Steve Hampton: The Last Days of Empire
Steve Hampton's most recent body of work acknowledges one hard truth: all civilizations rise and all civilizations fall. With this in mind, The Last Days of Empire looks at the mass movements, political figures, and geopolitical conflicts that are making headlines today from the perspective of loss and melancholia. The images in this exhibition exist somewhere between Walter Benjamin’s Angel of History, which is a figure that propels itself forward while looking backward at the path of destruction caused by the furious beating of its own wings, and Fredric Jameson’s notion of the political unconscious which acknowledges the libinal underpinnings of political actors.
The first of these philosophical notions is implied by the paradox progress, which shows how economic and technological “development” is always already implicated in the cult of creative destruction. The second idea, which is Jameson’s political unconscious, works to expose the hidden hubris that allows us to believe that our socio-political identifications are composed of clear, obvious, and transparent ideological commitments instead of seeing how we are often caught up in the logic of in-groups and out-groups, the deification of the self and acts of self-othering, contradictory commitments and their unforeseen consequences.

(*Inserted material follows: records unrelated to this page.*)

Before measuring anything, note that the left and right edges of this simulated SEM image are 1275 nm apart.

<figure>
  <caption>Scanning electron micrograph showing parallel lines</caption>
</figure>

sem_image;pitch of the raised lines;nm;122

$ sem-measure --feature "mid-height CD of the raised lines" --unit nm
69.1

Beyond these ideas from modernism and postmodernism respectively, the selection of works included in The Last Days of Empire also posits a reversal of the perspective put forth by Hardt and Negri in their monumental trilogy, Empire, Multitude and Commonwealth, which defended the notion that Empire was the target of progressive politics. Today, the proliferation of disintegrating empires has replaced the threat of nuclear proliferation as the waning powers of cold-war politics haunt the political imaginary. Precarity, instability, and growing dissatisfaction with the status quo have left people around the world enthralled with new forms of dictatorial rule, where political figures have become part of the cult of celebrity and celebrities have come to function as the last figures of a free and unfettered capitalism, including those figures who have acquired wealth and power on par with that of a small nation state.
While the empires of the world still want to reign supreme, perhaps we should be asking if the idea of empire has become a brand, i.e., the reign of the last big brand names? And if this is true, then are the architectonics of a unipolar world being permanently disrupted by the emergence of multipolar powers? The images in The Last Day of Empire are not an answer to these questions but a hint of things to come, a warning about the days of futures past, and a last cry to live and think differently in a world that is once again beset by conflict between geopolitical powers.
Bio
Steven Hampton is a painter, writer, and art historian who lives and works in Los Angeles. He has had solo shows at Autonomie, Laurence Asher, and David Salow in Los Angeles and has been included in Oasis (Shangri-La Arts), Painting on Edge II (DEN Contemporary), The New Cool School (White Box Contemporary), The Subterraneans (Torrance Art Museum), The Status of Portraiture (Autonomie), and Politics as Unusual: Art at the Edge of Conspiracy (Fine Art Complex 1101).
Hampton received his Master’s degree in art history from the University of California, Riverside in 2011, and wrote his thesis on kitsch and “Bad Painting.” He is currently pursuing his PhD at UCR, writing his dissertation on “Dictator Kitsch and the Iraq War.” He has curated shows around Los Angeles relating to themes of kitsch, monuments, and mourning, including Super-Salon (Flagstop), Traumatic Materiality (Autonomie), Savage Sentimentality (Torrance Art Museum), and Drawing Now (Cal State Northridge).
Hampton was awarded the Karl and Beverly Benjamin Fellowship while at Claremont Graduate University, where he received his MFA in 2006. Hampton is also a graduate of the Art Center College of Design, receiving his BFA in 2003. He regularly lectures to professionals in the entertainment industry and has taught classes at the Art Center College of Design, Laguna College of Art and Design, California State University, Long Beach, Orange Coast College, Riverside Community College, and Mount San Antonio College. For several years he was a board member of the Foundation for Art Resources (FAR), helping to organize Pacific Non-Standard Time: FAR 1977-Present, FAR Bazaar, among other projects.